I was reminded of the dire need of a critical readership after recently stumbling on a paper presented by Sandra Lee Braude at the 1998 Zimbabwe Writers Workshop at the Zimbabwe International Book Fair.
So relevant was the paper to the present epoch that it cannot be brushed aside as an archaic piece of history.
In her paper titled “Facilitating Critical Readership”, Lee Braude says it is important that we realise that critical reading is, in fact, critical thinking if applied to the reading situation.
Lee Braude challenged educators to promote critical thinking among students so as to produce proactive members of society who are not gullible consumers of any form of literature that comes their way. Critical thinking, therefore, involves exercising careful judgment or observation when reading any text from a book, website or listening to the radio.
In answering the question of how educators can produce critical readers, Lee Braude refers to Lewis Carol’s “Alice in Wonderland” who asks: “What good is a book, without pictures or conversation?’’
So why does one read at all?
Franz Kafka offers the answer: “It seems to me that one should only read books which bite and sting one. If the book we are reading does not wake up with a blow on the head, what’s the point of reading? To make us happy?
“Good God, we would be just as happy without books, and books which make us happy, we can at a pinch write them for ourselves. On the other hand, we have need of books which act upon us like a misfortune from which we would suffer terribly, like the death of someone we are fonder of than ourselves . . . a book must be the axe which smashes the frozen sea within us. That’s what I think.”
It is clear from the above statement that Kafka attempts to bring awareness of the inherent nature within humans that paralyses them from being fully active and therefore need something forceful to smash through that which paralyses them.
In a world where the Internet has replaced hard copy as the source of knowledge, how do we convince the present generations of Facebook and WhatsApp addicts that everything accessed at the click of a button is not necessarily authentic or life-changing information. One needs not labour on the importance of books in light of the fact that some empires have come and gone, but works such as the Egyptian “Book of Dead”, the Greek drams, the epic poems of Homer, the Koran, the writings of Karl Max, still inspire millions.
Indeed, it is true the free-for-all nature of the Internet has created an anarchic and chaotic platform that demands one to have a discerning mind in breakdown the junkyard in order to separate fact from fiction or mere hallucinations.

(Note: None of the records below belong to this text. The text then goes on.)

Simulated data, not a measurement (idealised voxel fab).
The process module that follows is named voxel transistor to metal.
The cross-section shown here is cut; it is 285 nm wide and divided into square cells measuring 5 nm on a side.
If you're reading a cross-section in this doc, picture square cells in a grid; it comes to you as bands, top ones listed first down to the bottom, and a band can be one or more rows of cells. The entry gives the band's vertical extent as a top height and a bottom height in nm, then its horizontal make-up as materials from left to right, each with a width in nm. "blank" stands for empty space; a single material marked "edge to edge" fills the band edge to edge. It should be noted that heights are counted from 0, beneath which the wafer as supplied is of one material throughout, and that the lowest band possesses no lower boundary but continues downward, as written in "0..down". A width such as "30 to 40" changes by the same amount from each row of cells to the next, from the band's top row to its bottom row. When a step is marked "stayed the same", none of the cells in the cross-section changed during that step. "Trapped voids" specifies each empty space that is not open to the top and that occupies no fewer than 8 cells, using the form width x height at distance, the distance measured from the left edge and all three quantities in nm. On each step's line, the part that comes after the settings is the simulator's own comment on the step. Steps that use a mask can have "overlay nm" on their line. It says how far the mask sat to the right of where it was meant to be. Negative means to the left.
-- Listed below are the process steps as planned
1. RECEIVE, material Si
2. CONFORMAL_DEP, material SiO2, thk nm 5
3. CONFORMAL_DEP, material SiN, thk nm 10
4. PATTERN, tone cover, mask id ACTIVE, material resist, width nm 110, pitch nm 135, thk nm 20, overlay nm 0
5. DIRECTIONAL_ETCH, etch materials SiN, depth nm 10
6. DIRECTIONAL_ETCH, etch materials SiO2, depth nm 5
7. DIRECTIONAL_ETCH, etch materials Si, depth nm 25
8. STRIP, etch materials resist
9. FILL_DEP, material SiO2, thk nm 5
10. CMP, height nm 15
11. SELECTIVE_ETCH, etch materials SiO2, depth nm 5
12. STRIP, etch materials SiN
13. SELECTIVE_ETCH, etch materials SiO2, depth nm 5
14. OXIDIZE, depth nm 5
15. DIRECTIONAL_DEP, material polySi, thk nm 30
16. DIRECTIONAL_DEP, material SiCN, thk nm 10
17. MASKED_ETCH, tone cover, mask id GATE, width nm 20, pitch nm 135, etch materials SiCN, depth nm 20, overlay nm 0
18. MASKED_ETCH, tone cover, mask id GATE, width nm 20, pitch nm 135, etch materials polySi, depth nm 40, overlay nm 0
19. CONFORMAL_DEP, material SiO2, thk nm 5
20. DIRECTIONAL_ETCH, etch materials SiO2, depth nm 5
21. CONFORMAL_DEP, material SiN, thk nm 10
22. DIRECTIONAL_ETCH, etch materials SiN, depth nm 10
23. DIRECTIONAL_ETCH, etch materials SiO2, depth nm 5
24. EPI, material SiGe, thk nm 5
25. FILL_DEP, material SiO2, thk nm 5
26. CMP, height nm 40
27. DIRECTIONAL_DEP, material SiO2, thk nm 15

Although concurring with the notion of a chaotic environment prevalent on the Internet, University of Zimbabwe English Literature lecturer Memory Chirere argues that it is difficult to literally train people to be critical readers or thinkers.
“You don’t train people to be critical by saying; beginning today be critical. You do it by making sure you persuade them to always ask important questions every time they come across any form of text. You read the world, so all text must be subjected against the world,” says Chirere.